Seamount

November 14, 2022

Hidden in the back section of today’s local newspaper was a story of the likely eruption of a volcano deep beneath the Pacific Ocean in the US Commonwealth of the Northern Mariana Islands.  The Northern Marianas are about 3,800 miles (6,115 km) west of Honolulu.  This is “likely” as scientists do not know for sure as the area is so inaccessible.  All indications are the Ahyi Seamount began erupting in mid-October, the US Geological Survey said Monday.  Ahyi seamount is a large conical submarine volcano.  Its highest point is 259 feet (79 m) below the surface of the ocean.  It is located about 11 miles (18 km) southeast of the island of Farallon de Pajaros, known as Uracas.  Scientists are checking satellite data to see if there’s discolored water, which could suggest material is coming out of the volcano, or if the activity is just shallow earthquakes.  Matt Haney, a USGS research geophysicist, said, “There’s nothing right now that suggests that this eruption will intensify and become a large eruption.  Still, mariners would want to avoid the immediate area.”  Ya think?   

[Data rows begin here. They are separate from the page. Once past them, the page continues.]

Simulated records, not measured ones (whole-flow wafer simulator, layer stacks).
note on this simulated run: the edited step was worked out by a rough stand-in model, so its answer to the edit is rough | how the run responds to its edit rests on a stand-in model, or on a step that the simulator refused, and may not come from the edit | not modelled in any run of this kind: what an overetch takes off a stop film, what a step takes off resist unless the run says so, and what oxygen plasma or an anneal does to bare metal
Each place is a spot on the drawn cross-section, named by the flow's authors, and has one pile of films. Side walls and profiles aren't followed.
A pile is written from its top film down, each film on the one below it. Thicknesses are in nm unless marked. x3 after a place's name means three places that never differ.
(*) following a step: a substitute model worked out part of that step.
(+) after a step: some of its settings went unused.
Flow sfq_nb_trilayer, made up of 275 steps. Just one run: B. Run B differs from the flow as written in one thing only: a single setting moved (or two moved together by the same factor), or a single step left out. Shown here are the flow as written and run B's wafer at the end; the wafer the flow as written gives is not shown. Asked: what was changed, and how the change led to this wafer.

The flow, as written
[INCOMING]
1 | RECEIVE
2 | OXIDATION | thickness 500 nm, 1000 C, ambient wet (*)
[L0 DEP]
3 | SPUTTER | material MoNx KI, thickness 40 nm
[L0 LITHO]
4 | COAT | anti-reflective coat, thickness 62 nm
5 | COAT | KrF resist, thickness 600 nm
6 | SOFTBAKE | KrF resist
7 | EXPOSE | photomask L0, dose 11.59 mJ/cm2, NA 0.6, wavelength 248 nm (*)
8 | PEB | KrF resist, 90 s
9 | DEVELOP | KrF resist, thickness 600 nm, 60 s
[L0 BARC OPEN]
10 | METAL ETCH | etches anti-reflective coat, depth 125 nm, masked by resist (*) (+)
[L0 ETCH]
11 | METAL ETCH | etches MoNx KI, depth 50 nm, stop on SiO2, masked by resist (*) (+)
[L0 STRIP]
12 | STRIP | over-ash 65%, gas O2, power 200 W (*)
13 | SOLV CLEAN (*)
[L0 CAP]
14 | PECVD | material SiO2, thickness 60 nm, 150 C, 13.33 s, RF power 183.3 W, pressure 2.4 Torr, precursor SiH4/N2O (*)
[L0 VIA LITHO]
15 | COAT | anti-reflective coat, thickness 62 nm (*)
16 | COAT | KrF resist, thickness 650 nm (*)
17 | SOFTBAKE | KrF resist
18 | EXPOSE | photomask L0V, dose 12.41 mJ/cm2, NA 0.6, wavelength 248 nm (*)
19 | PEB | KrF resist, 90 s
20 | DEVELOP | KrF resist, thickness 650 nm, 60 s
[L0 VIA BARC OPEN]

When I looked online, I found a seamount is a large geologic landform that rises from the ocean floor but does not reach the water’s surface (sea level).  It is not an island, islet, or cliff-rock.  Seamounts are typically formed by extinct volcanoes that rise from the seafloor to 3,300–13,100 feet (1,000–4,000 m) in height.  They are defined by oceanographers as “independent features that rise to at least 3,281 feet (1,000 m) above the seafloor” and are characteristically of conical form.  The peaks are often hundreds to thousands of meters below the surface and are considered within the deep sea.  When forming the largest seamounts may breach the surface where wave action erodes the summit to form a flat surface.  After they subside below the surface these flat-top seamounts are called “guyots” or “tablemounts”.  The Earth’s oceans contain more than 14,500 identified seamounts of which 9,951 seamounts and 283 guyots have been mapped, but only a few have been studied in detail.  Seamounts are most abundant in the North Pacific Ocean and follow an evolutionary pattern of eruption, build-up, subsidence, and erosion.  In recent years, several active seamounts have been observed, including Kamaʻehuakanaloa (formerly Lōʻihi) in the Hawaiian Islands.

Seamounts are one of the most common marine ecosystems in the world.  Interaction between the seamount and underwater currents and their elevated position in the water attract plankton, corals, fish, and marine mammals.  Their attraction has been noted by the commercial fishing industry, and many seamounts support extensive fisheries.  There are ongoing concerns on the negative impact of fishing on seamount ecosystems, and well-documented cases of fish stock decline, for example with the orange roughy (Hoplostethus atlanticus).  Most (95%) ecological damage is done by bottom trawling, which scrapes whole ecosystems off the seamount and weakens the formation.  While naval vessels have collided with uncharted seamounts, the greatest danger is from flank collapse.  As the seamount gets older, outside material can seep into the seamount and put pressure on the sides, eventually causing a landslide with the potential to generate a massive tsunami. 

THOUGHTS:  I recall driving across the Bay Bridge and then along the Bay Causeway as a predicted tsunami was scheduled to arrive.  I did not pay too much attention, until I realized I had several miles of flat coast to drive before any possibility of exit.  While the predicted wave did not arrive, others have not been so fortunate.  The 100 foot (30 m) high tsunami wave that hit the Indian Ocean in 2004 killed an estimated 227,898 people in 14 countries and prompted a humanitarian response totaling more than US$14 billion.  When we identify and map a seamount, we can predict future problems.  When we destroy the ecosystems they create, we make the seamount weaker and risk greater damage.  Act for all.  Change is coming and it starts with you.